The 5 best column-shift muscle cars


Four-on-the-floor seems like a natural for muscle cars, but generally the strong runners came standard with a three-speed manual. And most of those featured the shifter on the floor. But we found some sweet 1960s muscle that came with a three-on-the-tree shifter, just like Grandma’s Valiant.

This is a companion discussion topic for the original entry at https://www.hagerty.com/articles-videos/articles/2018/08/22/the-5-best-column-shift-muscle-cars


I learned to drive in Dad’s '71 Suburban with 3 on the tree. Someday I’ll buy a car like one of the above. Cool article.


I learned to drive a “stick” in a Three on the Tree Ford Econoline van. I’ll be on the lookout for a column shift car now. It was a blast to drive.

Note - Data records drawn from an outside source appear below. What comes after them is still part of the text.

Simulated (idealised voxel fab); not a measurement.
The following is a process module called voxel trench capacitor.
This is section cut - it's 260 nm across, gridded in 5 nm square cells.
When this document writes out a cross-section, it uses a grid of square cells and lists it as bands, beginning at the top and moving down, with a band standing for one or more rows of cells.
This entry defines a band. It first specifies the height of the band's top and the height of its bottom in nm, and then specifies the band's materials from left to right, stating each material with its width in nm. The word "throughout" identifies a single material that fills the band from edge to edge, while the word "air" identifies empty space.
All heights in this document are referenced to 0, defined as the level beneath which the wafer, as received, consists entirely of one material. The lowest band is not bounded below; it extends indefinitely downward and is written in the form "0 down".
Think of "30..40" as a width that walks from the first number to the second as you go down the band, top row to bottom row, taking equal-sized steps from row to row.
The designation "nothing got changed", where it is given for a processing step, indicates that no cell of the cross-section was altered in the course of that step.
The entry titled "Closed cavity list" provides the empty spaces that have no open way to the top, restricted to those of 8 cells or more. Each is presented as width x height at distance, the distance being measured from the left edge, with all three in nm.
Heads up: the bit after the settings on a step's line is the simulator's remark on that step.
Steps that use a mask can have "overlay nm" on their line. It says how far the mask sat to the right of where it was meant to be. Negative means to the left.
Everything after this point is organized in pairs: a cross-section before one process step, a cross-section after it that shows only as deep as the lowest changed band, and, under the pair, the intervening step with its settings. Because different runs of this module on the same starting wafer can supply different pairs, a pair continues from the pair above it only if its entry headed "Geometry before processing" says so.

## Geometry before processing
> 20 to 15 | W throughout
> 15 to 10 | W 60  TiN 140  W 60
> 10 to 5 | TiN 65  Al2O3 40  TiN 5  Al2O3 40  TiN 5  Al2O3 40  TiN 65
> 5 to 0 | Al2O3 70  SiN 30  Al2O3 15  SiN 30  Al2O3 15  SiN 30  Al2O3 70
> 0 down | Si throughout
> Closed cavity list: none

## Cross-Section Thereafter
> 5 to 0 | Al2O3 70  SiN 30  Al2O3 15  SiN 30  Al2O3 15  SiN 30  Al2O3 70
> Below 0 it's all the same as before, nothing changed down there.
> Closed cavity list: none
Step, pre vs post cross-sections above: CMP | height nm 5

Sorry to bust your analogy, but Grandma’s '60 Valiant stick shift was Three on the Floor, not Three on the Tree. Just like the two that I had back in the late sixties. A '60 four-door and a '62 two-door.
'63 onward, I don’t know. I’ve had a few of those (Valiants and Darts both) but they were all push-button Torqueflites.


Who said I was talking about a '60? :slight_smile:


Could read it as ‘sixties’ I guess. Come to think of it, I had a friend with a '65 Valiant that had column shift manual.
I sit corrected.:slightly_smiling_face:


My first, and only three on the tree, was a 1965 Chevy Biscayne 230 6cylinder with 140 HP, back in 1990. I got it in Paradise, California from a first owner old couple who put 107,000 original miles on it. I bought it for $1,700. The engine was a little worn, leaky, and smoky, so I rebuilt it entirely at about 110,000 miles…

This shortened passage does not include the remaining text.